So sang Percy French when scorning delays on the old west Clare railway.

Now, a century later, a mini Atlantical sea has put a month-long stop on the line from Ennis to Limerick.

Iarnród Éireann expects its 600 daily customers will have to rely on buses for at least another three weeks.




But back in 1864, when French was 10 years old, the same flooding problem closed the line and was due to be resolved by channelling the problem basin near Newmarket on Fergus.

A drainage scheme was mapped and a public-private funding package arranged.

Unsurprisingly, the plan was derailed, and now, 144 years later, the rains came again and a new generation of engineers are trying to reach a similar solution.

“It is a limestone area which is landlocked so there is nowhere for the water to go. When it rains a lot it fills up. It seems the underground channels get blocked and the water levels rise,” said Canon Reuben Butler of Newmarket on Fergus.

Last week he told the local archaeological society about the first public meeting to discuss the cyclical floods — in Ennis Courthouse on Thursday June 16, 1864 (10 years after the line opened). On that day Lord Dunboyne, of Quin Castle, outlined a £100 proposal to keep the train tracks flood-free.

“To drain the lands at Lisduff, I propose a drain of six feet deep and two feet wide. The water sinks underground in the townland of Ballycar and rises in Newmarket and for this, the most expensive portion of the district, I propose to cut a tunnel 8x6 feet high.

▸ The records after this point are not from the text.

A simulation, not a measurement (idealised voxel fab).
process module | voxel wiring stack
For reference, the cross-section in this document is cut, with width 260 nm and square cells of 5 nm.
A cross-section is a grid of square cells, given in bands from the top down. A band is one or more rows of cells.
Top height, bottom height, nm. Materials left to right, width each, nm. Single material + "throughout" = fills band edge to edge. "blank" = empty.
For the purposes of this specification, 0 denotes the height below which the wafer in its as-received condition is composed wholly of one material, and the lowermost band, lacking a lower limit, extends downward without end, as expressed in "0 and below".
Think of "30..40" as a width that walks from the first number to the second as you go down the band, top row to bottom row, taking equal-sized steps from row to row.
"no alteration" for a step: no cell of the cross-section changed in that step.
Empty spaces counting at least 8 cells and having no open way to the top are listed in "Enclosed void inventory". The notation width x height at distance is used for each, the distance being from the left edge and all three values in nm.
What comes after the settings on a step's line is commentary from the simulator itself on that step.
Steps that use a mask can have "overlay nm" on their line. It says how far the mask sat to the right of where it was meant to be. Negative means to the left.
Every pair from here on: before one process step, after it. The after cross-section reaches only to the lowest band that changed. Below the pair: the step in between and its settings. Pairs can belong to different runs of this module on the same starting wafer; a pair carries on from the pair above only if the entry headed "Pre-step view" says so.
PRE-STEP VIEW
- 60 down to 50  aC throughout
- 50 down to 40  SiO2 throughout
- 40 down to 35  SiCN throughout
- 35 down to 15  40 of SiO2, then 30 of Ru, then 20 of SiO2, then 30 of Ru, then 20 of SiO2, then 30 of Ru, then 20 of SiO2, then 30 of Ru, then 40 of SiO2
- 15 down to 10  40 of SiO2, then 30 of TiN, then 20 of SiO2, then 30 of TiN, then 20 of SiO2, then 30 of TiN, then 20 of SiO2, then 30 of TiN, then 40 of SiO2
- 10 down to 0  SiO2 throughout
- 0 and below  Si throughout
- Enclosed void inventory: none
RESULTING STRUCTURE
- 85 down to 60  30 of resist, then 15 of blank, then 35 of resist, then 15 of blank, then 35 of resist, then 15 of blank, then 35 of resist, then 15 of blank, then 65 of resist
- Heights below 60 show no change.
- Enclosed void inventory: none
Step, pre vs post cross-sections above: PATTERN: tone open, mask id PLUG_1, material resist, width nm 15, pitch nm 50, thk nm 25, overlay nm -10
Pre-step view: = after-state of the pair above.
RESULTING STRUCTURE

“The remainder of the works are of the ordinary character and merely consist of deepening the drains... and will not be an expensive operation,” he said.

At Ballycar Station he suggested the railway company deepen its drainage channel. He said this would be worth it “owing to the benefit the Limerick-Ennis railway will derive from being free from water”.

Immediately, powerful local landowners pledged £70, and £50 was to come from the Board of Works. Lord Dunboyne promised the value of the land would increase — but two men dissented.

Hugh Hickman, the owner of Fenloe Lake, said it “would be rather injurious” to the scenery and would drain the lake. Michael Riedy said it would weaken the flow to his mill.

Despite these complaints the plan won majority support but was never acted upon. Lord Dunboyne lacked the Board of Works approval. A century and a half later, the board’s modern day equivalent the Office of Public Works examined the flood basin.

Last week Irish Rail said it hoped the OPW can find a long-term solution as it is reopening the old Galway to Limerick line shortly.

OPW spokesman George Moir said engineers were working on the problem: “Our engineer said it is caused by a swallow hole and after heavy rain this year the water is not running off as normal. He will be back with recommendations.”

Lord Dunboyne may have saved the OPW the hassle. His assessment is contained in reports in the Clare Journal (June 20, 1864) and the Limerick Chronicle (June 21, 1864), kindly made available by the local studies’ sections of the Limerick City and Clare County libraries.

Flooding remedy: Five-and-a-half tonnes of spuds

Question: What would it have cost to fix the flooding problem blighting the Ennis to Limerick line?

Answer: The same price as five and a half tonnes of fine new potatoes on the week the drainage plan was first discussed in 1864.

It would be a mathematical nightmare to convert the price into today’s values, but it can be put in perspective.

Engineer John McMahon told the Ennis Courthouse meeting that £100 would get the drainage project started. At the time, men earned £15-2s-0d a year.

Alongside the Clare Journal’s report on the meeting, a note said a pound of “very fine new potatoes” was got for 2p in Limerick — 0.008% the budget for the work. Today, the same weight of spuds in Thomondgate, Limerick, cost €0.22 and farmers can get a wholesale price of €1,650 for the 5.5 tonne of potatoes, which would have covered the 1864 project.

However, in 1864, the gap between rich and poor was vast. Sociologist Karl Marx studied the bank balances among Ireland’s elite. That year 387 people in Ireland earned more than the £1,006 it would have cost to purchase the 989 acres in Newmarket on Fergus affected by the flooding. According to the plan’s author, Lord Dunboyne, land values would have gone up by 15% for every acre affected. Today, the same area of 18sq/km is under water with no solution in sight and nearby agricultural land is selling for €25,000 per acre.